Home > Attack on base near Samarra illustrates rebels’ organization

Attack on base near Samarra illustrates rebels’ organization

by Open-Publishing - Wednesday 14 July 2004

By Damien McElroy

SAMARRA, Iraq - The attack was as brazen as it was meticulously planned. Under the gaze of a former Iraqi general wearing a Saddam Hussein-era olive-green uniform, a disciplined force of former soldiers unleashed a 90-minute mortar barrage on a U.S. base on the edge of Samarra.
The onslaught, witnessed on Thursday by the Sunday Telegraph, claimed the lives of five American troops and six Iraqis in the most daring raid yet by Saddam loyalists in the shrine city 60 miles north of Baghdad.

For almost two weeks, Samarra - like Fallujah to the west of the capital - has been an outlaw town and a no-go area for the American-led multinational force.

On Thursday, the insurgents - Sunni loyalists thrown out of power along with Saddam - demonstrated a new capability to kill Americans in a sophisticated military operation rather than a hit-and-run ambush.

The synchronized attack began when a car bomb devastated the headquarters of the local Iraqi National Guard. In the chaotic aftermath, several guards rushed to the still-intact locker room, throwing off their uniforms in the hope that they could flee without being noticed.

A five-minute drive away, the former general was overseeing the next phase of the operation as his men set up mortar positions at a crossroad in the al-Sina’ai district.

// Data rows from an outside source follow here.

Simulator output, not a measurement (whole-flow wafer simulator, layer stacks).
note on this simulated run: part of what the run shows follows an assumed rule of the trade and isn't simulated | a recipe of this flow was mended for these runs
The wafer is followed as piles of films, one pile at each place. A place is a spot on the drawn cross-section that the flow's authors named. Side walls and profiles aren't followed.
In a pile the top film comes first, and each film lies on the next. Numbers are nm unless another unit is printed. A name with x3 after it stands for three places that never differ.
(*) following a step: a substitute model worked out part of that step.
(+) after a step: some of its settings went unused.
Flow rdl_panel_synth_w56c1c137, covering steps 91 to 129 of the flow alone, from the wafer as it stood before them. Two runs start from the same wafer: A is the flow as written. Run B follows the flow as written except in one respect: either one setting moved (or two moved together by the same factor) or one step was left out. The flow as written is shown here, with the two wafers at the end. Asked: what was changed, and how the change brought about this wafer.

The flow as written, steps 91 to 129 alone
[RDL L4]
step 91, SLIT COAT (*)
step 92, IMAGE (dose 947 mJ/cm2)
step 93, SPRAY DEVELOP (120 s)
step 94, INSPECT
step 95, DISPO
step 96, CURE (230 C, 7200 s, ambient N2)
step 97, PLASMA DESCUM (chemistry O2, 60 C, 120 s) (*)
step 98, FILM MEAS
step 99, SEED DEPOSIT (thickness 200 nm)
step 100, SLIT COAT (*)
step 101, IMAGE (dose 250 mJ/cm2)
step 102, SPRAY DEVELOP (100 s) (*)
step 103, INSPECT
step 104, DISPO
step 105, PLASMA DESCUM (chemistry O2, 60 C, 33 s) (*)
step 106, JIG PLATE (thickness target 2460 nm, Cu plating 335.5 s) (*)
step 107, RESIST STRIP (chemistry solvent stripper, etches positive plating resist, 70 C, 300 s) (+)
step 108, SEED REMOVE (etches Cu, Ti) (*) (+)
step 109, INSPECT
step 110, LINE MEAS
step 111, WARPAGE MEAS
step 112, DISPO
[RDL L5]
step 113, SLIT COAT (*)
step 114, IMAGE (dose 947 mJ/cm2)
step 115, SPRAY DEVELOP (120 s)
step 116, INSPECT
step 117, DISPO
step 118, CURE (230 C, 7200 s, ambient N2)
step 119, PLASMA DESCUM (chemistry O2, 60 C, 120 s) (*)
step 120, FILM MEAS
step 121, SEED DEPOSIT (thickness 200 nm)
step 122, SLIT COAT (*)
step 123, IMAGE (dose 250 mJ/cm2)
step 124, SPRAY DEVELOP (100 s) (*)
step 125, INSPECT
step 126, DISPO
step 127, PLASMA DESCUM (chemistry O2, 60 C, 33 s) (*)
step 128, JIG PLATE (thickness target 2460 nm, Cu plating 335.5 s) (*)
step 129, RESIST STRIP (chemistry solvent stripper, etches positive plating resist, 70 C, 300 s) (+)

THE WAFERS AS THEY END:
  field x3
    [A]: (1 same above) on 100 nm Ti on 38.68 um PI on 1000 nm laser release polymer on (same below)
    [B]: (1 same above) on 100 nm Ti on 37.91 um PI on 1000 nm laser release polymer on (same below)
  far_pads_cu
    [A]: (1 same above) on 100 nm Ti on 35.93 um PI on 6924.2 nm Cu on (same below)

A two-way radio in the general’s hand crackled with reports from rooftop positions overlooking the town. Precisely at midday, he barked a one-word order: "Start."

With a sharp crack and rush of air, the barrage of mortars arced toward an American army base on the outskirts of the city.

Professional soldiers who knew how to gauge and range an artillery piece were in charge, an alarming development for the Americans, who have endured mainly ill-directed artillery attacks during the year-old uprising.

The attackers were not talkative, but did not appear suspicious of outside scrutiny.

"Welcome," said the general, who declined to give his name. "I will not say anything, but watch the Iraqi army in action."

A spokesman for the U.S. 1st Infantry Division, Maj. Neal O’Brien, later said five soldiers and two Iraqi National Guardsmen had been killed in the onslaught.

Thirty-eight mortars struck in four bombardments before U.S. forces quelled the attack in midafternoon using fighter jets and Apache helicopters armed with Hellfire missiles. Missiles were fired at the rooftop positions of the lookouts and at commanders directing the assault.

In the most spectacular strike, they demolished the third and fourth floors of the Al Medhi hotel. As eight helicopters landed to evacuate the American troops from bunkers in the camp, the first looters started to spill onto the site, only to be driven back by machine-gun fire.

Within an hour, the city had been sealed off, and American tanks and armored vehicles moved into its center, which also boasts one of the Shi’ite sect’s holiest shrines. It was the U.S. Army’s first deployment inside Samarra in more than 10 days. In that time, the resistance, dressed in the uniforms of Saddam’s state, had gained control of the streets.

Shortly before the morning’s car bomb, the Sunday Telegraph met seven former soldiers led by a man wearing captain’s epaulets manning a checkpoint at the edge of the city center.

He said the U.S.-trained Iraqi National Guard was afraid to puncture his cordon: "The National Guard are traitors, they work with the Americans but are afraid to come in here. We control Samarra now."

He boasted that they had begun to drive out the city’s Kurdish population, which he denounced as a pro-American fifth column.